Saturday, February 02, 2013

Chasing Ice With a Bum Knee


Water is a miraculous molecule. With earth as its perfect playground, it can shift with ease from gas to liquid to solid--a feat not replicated by any other molecule I know of. The movie, Chasing Ice, which played last night at the Princeton Environmental Film Festival and will repeat tonight (Saturday, Feb. 2) at 7pm, shows water's dazzling manifestations in the solid realm--an increasingly endangered state as human-caused global warming sends glaciers and ice caps into rapid retreat.
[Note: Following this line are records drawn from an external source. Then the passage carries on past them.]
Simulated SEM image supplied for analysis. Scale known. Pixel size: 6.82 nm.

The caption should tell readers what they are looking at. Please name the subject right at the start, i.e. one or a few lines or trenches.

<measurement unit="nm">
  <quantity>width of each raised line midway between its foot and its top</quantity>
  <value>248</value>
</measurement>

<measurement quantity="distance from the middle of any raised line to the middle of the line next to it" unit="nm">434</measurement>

National Geographic photographer James Balog leads an expedition to mount time-lapse cameras on mountainsides overlooking some of the earth's remaining glaciers to track their decline. Reaching remote locations to take such dazzling photos takes a toll on Balog's knees, a theme that parallels the radical destruction of glaciers worldwide throughout the movie. Whether it's Balog abusing his knees yet again after three surgeries, or humanity abusing the planet, clear evidence of a problem doesn't prompt any change in behavior. We're glad he persists, though, because the resulting images capture a compelling mixture of beauty and environmental travesty. His willingness to sacrifice can be seen as a comment on humanity's dilemma--either we willingly sacrifice now by greatly reducing energy use, or we are forced to sacrifice later as a radicalized climate increasingly destabilizes nature and civilization.


Equally impressive in the film are the interludes in which data pointing to our profound impact on the planet is presented in a manner more effective than any I've ever seen before. The graph at the left, from Skeptical Science and also on the ChasingIce website, is eye-opening even in this prosaic form, but is presented in the film in a dynamic three-dimension format that should be seen by every person on the planet. I wish the filmmakers would release those educational snippets as short videos for widespread public consumption.

Glaciologist Olga Sergienko fielded questions afterwards, and will be back tonight.